Support arbitrary number of related named argument

2019-08-26 07:21发布

问题:

I'd like to support a command line interface where users can declare an arbitrary number of samples, with one or more input files corresponding to each sample. Something like this:

$ myprogram.py \
      --foo bar \
      --sample1 input1.tsv \
      --sample2 input2a.tsv input2b.tsv input2c.tsv \
      --sample3 input3-filtered.tsv \
      --out output.tsv

The idea is that the option keys will match the pattern --sample(\d+), and each key will consume all subsequent arguments as option values until the next - or -- prefixed flag is encountered. For explicitly declared arguments, this is a common use case that the argparse module supports with the nargs='+' option. But since I need to support an arbitrary number of arguments I can't declare them explicitly.

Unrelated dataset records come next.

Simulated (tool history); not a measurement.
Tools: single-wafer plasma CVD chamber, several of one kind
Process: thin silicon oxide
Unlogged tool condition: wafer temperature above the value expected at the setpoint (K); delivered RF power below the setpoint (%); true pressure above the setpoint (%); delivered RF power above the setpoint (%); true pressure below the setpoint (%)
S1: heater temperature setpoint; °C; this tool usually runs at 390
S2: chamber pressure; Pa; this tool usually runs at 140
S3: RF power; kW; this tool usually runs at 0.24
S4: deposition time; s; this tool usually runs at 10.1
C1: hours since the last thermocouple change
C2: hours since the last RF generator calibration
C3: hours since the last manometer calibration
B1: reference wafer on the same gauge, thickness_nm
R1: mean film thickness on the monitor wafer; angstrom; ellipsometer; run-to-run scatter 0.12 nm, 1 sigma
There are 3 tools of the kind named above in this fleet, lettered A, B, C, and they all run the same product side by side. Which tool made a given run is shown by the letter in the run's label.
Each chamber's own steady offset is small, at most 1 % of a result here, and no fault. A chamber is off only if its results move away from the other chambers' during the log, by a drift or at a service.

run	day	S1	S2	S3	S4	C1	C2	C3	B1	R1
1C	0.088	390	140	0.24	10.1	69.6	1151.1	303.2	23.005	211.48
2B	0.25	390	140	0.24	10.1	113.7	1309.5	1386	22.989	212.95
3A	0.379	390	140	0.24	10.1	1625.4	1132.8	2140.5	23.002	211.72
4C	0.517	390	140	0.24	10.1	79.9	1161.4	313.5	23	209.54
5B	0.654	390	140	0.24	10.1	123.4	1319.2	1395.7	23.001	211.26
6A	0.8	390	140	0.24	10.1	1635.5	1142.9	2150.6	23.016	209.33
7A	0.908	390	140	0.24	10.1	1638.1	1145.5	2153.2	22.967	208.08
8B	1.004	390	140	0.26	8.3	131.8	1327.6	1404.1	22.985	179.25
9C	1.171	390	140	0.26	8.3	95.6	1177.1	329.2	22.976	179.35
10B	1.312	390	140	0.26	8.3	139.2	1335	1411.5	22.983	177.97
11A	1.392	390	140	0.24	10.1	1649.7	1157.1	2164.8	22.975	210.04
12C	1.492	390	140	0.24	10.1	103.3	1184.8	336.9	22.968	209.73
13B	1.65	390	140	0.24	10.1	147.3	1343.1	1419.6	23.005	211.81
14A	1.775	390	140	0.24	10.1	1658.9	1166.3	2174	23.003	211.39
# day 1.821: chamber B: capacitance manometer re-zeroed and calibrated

The parse_known_args command will give me access to all user-supplied arguments, but those not explicitly declared will not be grouped into an indexed data structure. For these I would need to carefully examine the argument list, look ahead to see how many of the subsequent values correspond to the current flag, etc.

Is there any way I can parse these options without having to essentially re-implement large parts of an argument parser (almost) from scratch?

回答1:

If you can live with a slightly different syntax, namely:

$ myprogram.py \
  --foo bar \
  --sample input1.tsv \
  --sample input2a.tsv input2b.tsv input2c.tsv \
  --sample input3-filtered.tsv \
  --out output.tsv

where the parameter name doesn't contain a number, but still it performs grouping, try this:

parser.add_argument('--sample', action='append', nargs='+')

It produces a list of lists, ie. --sample x y --sample 1 2 will produce Namespace(sample=[['x', 'y'], ['1', '2']])



回答2:

As I mentioned in my comment:

import argparse

argv = "myprogram.py \
      --foo bar \
      --sample1 input1.tsv \
      --sample2 input2a.tsv input2b.tsv input2c.tsv \
      --sample3 input3-filtered.tsv \
      --out output.tsv"

parser = argparse.ArgumentParser()
parser.add_argument('--foo')
parser.add_argument('--out')
for x in range(1, argv.count('--sample') + 1):
    parser.add_argument('--sample' + str(x), nargs='+')
args = parser.parse_args(argv.split()[1:])

Gives:

print args
Namespace(foo='bar', out='output.tsv', sample1=['input1.tsv'], sample2=['input2a.tsv', 'input2b.tsv', 'input2c.tsv'], sample3=['input3-filtered.tsv'])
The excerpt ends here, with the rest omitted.